Rather than a Ukraine divided into Ukrainians in the west and Russians in the east, Yekelchyk sketches four different regions making up modern Ukraine. In the west, roughly a quarter of the country was acquired by the Soviet Union during World War II. Formerly part of the Austro-Hungarian Empire, these lands were part of Poland, Hungary, Romania, and Czechoslovakia in the interwar years. On the other extreme is Crimea, now annexed by Russia. Overwhelmingly ethnically Russian ever since Stalin deported the Crimean Tatars, this region had been part of the Russian republic within the Soviet Union until transferred to Ukraine by Nikita Khrushchev in order to create more coherent economic regions and to please his power base. Politically, it has been dominated by a 'fusion of Soviet nostalgia with Russian cultural identity', which explains the support many locals gave to the illegal Russian acquisition of the peninsula. More complex is the Donbas, the scene of the current armed conflict and the site of the MH17 disaster. This borderland with Russia is an old industrial region where nostalgia for the Soviet Union runs high, but where Ukrainians, not Russians, form the majority. Third, there is central Ukraine, which had first been part of the Russian Empire then of the Soviet Union. Much more 'Soviet' than the west, it used to vote with the east of the country, but more recently tends westward.

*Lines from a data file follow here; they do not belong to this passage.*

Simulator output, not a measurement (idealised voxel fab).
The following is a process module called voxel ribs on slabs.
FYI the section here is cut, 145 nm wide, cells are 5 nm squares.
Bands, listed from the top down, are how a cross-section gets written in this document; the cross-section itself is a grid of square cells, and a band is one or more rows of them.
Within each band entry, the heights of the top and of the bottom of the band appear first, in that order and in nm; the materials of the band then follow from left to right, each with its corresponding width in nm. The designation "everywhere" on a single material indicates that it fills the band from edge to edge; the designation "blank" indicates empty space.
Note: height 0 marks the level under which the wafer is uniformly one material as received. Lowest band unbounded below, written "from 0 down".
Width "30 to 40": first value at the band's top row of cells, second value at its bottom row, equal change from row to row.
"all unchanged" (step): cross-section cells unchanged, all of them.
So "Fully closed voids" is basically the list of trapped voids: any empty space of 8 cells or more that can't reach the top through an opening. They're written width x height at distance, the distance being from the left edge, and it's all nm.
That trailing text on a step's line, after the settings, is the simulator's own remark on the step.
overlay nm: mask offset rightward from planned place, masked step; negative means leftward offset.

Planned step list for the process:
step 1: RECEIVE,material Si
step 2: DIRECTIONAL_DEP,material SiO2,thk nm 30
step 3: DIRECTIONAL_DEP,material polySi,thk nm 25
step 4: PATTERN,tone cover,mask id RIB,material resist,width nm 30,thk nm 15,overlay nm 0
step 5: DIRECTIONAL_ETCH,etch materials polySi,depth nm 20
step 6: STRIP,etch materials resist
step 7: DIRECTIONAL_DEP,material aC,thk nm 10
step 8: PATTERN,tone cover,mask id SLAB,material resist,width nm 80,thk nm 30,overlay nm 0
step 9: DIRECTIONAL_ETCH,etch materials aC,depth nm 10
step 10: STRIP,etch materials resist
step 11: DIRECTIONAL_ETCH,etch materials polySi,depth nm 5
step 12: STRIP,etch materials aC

A sea of flowers at Schiphol Airport for the victims of the Flight MH17 disaster (photograph by By JurgenNL, via Wikimedia Commons)
To add to the complexity of the situation, political identities are not simple. Many identify as Ukrainians, but speak Russian as their first language. 'Ukraine' can stand for an ethnicity, but also for a civic nation – a state of citizens. Russians do not necessarily side with the anti-Ukrainian forces. Hence, the conflict in Ukraine is not between 'Russians' and 'Ukrainians', but between political élites, democratic revolution, the Russian state, far-right groups from both Russia and Ukraine, and adventurers and political entrepreneurs of various stripes. Rather than a struggle for national self-determination, this is a political contest masquerading as ethnic strife: the underlying fight is over opposing political models – democracy or paternalism.
Yekelchyk does not hide his sympathies with the Ukrainian democratic ('Orange') revolution or his disdain for both the pre-2014 Ukrainian political establishment (a 'kleptocracy') and Putin's Russia (an internationally aggressive form of 'authoritarian state capitalism'). Nevertheless, his analysis is no partisan polemic. He points to the absurdity of constructing clear lines of continuity from tenth-century Kievan Rus to modern Ukraine or modern Russia, respectively, and does not paper over dark chapters in Ukraine's national history, such as recurrent violence against Jews. His treatment of the 1932–33 famine, which as 'the Holodomor' has become a touchstone of Ukrainian nationalism, is as nuanced as his exploration of the life and influence of the nationalist activist Stepan Bandera – freedom fighter to some, fascist to others. Closer to the events at hand, Yekelchyk's discussion of the role of radical right and neo-Nazi groups in the Ukrainian revolution of 2013–14 sidesteps apologetics as much as hysterical accounts of the Euromaidan as a 'fascist coup'. Instead, Yekelchyk stresses both the complete failure at the ballot box of these fringe groups and their important role during the violent phase of the protests and later in the Donbas fighting.
A girl attaches flowers to riot police officers' shields during the Orange Revolution in Kiev (photograph by jf1234, via Wikimedia Commons)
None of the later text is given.